It was very impactful and eerie to see how the Nazis had created a very organized, intentional, systematic structure to their cruelty. They had specific protocols for tormenting prisoners and organized systems and mechanisms for killing them. The Nazis also had structured methods for desensitizing and brainwashing their own ranks so that they would carry out inhumane acts without regard to conscience or religion.
Religious memorials and chapels now stand at the edge of the vast area where the barracks once were. A Jewish memorial evokes a feeling of deep loss, remorse, and pain, as well as a tender care for those who died and a commitment to preventing such tragedy in the future. A Catholic church is home to an order of nuns and provides a peaceful place to reflect and pray. A Protestant chapel expresses a sense of regret and repentance, committing to improving life for all for the future.
Next to the camp’s main yard, visitors can cross a little tree-lined brook and follow a gravel path that passes a Russian Orthodox memorial and winds through a beautiful, coniferous forest-like area. The little wooded area was so beautiful, peaceful, and full of life. It stood in stark contrast to the grayness and devastation of the camp just a few meters behind us. Beams of sunlight filtered through the tall pine trees, and nature created almost an affirmative silence there. It was almost impossible to fathom how anyone could be angry or hateful in this place.
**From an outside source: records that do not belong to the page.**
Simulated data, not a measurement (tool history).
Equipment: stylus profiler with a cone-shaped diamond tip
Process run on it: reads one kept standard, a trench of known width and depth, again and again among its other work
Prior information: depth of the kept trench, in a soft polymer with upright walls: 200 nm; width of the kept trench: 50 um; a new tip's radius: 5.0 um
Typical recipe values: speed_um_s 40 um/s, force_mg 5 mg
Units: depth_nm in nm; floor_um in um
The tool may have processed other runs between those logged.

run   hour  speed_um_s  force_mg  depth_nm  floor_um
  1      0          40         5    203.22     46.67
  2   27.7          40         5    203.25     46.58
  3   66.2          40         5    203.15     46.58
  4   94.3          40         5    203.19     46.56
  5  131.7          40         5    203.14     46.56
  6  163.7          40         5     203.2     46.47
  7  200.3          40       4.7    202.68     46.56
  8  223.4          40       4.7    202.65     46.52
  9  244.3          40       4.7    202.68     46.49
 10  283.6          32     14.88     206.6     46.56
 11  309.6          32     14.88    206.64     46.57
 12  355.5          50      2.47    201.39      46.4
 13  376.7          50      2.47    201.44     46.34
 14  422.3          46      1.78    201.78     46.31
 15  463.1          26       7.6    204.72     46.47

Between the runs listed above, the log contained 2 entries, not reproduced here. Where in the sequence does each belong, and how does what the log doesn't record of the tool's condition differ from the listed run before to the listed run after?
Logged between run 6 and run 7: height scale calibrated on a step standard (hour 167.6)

This serene path took us to what was probably one of the most surreal parts of our tour – a red brick building with a large smokestack. This was the building that housed the gas chambers and cremation ovens. Although this particular building at Dachau was never used for its intended purpose, the fact of its conception, design, and existence was thoroughly alarming.
In many ways, Dachau puts on display the best and worst of humanity. On the one hand, visitors are immersed in reminders of how extremely cruel people can be. On the other hand, Dachau is also saturated with the remorse of the community, respect for the victims of Nazi persecution, and the commitment to preventing similar atrocities in the future. The camp reminded me of the interconnectedness between past, present, and future and the ever-present tension between hatred and compassion, fear and hope.